Cross-validation

- full data should not be used for scoring a model -> we need a train-test split (evaluate the model on unseen data)

- cross validation is a way to evaluate the variability of our estimation of the generalization of the performance 

In [1]:
from sklearn.model_selection import KFold, ShuffleSplit

cv = KFold(n_splits = 5, random_state = 0, shuffle = True)  #shuffle == mix or not

#ShuffleSplit : the number of of splits no longer determines the size of the train and the test set 
cv2 = ShuffleSplit(n_splits = 5, random_state = 0, test_size = 0.2)

Make a pipeline

In [4]:
from sklearn.preprocessing import StandardScaler
from sklearn.linear_model import LogisticRegression
from sklearn.neighbors import KNeighborsClassifier
from sklearn.pipeline import make_pipeline
from sklearn.model_selection import cross_validate
from sklearn import datasets

iris = datasets.load_iris()
data = iris.data
target = iris.target

model = make_pipeline(StandardScaler(), KNeighborsClassifier(n_neighbors=3))
cv_result = cross_validate(model, data, target, cv=5)
cv_result

{'fit_time': array([0.00165319, 0.00120592, 0.00124788, 0.00145388, 0.00102401]),
 'score_time': array([0.00240159, 0.00202107, 0.00200582, 0.0020771 , 0.00177789]),
 'test_score': array([0.96666667, 0.96666667, 0.93333333, 0.9       , 1.        ])}

Encoding of categorical variables

In [None]:
from sklearn.compose import make_column_selector as selector

numerical_columns_selector = selector(dtype_exclude=object)
categorical_columns_selector = selector(dtype_include=object)

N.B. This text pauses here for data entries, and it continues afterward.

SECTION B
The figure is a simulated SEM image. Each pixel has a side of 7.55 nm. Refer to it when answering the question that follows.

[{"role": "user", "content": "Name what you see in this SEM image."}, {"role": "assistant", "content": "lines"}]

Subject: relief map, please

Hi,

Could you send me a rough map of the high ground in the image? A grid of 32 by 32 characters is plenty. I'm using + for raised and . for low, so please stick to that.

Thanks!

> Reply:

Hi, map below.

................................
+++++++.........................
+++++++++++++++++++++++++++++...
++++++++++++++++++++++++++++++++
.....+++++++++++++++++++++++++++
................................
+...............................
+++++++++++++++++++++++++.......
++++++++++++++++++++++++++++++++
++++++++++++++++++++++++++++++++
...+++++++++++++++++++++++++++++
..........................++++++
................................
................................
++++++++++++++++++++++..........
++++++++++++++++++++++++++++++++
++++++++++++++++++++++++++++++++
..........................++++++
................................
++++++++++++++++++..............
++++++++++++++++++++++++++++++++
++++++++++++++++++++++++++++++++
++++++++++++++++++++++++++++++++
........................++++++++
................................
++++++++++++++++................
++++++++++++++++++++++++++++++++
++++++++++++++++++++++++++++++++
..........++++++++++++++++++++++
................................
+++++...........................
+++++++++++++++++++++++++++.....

numerical_columns = numerical_columns_selector(data)
categorical_columns = categorical_columns_selector(data)

data_categorical = data[categorical_columns]
data_numerical = data[numerical_columns]

In [None]:
# Given a data_categorical 
from sklearn.preprocessing import OrdinalEncoder
column = data_categorical[[column]]
encoder = OrdinalEncoder().set_output(transform="pandas")
column_encoded = encoder.fit_transform(column)

`OneHotEncoder` is an alternative encoder that prevents the downstream
models to make a false assumption about the ordering of categories. For a
given feature, it creates as many new columns as there are possible
categories. For a given sample, the value of the column corresponding to the
category is set to `1` while all the columns of the other categories
are set to `0`.

In [None]:
from sklearn.preprocessing import OneHotEncoder

encoder = OneHotEncoder(sparse_output=False).set_output(transform="pandas")
education_encoded = encoder.fit_transform(column)

In [6]:
from sklearn.pipeline import make_pipeline
from sklearn.linear_model import LogisticRegression
from sklearn.preprocessing import OneHotEncoder

model = make_pipeline(
    OneHotEncoder(handle_unknown="ignore"), LogisticRegression(max_iter=500)
)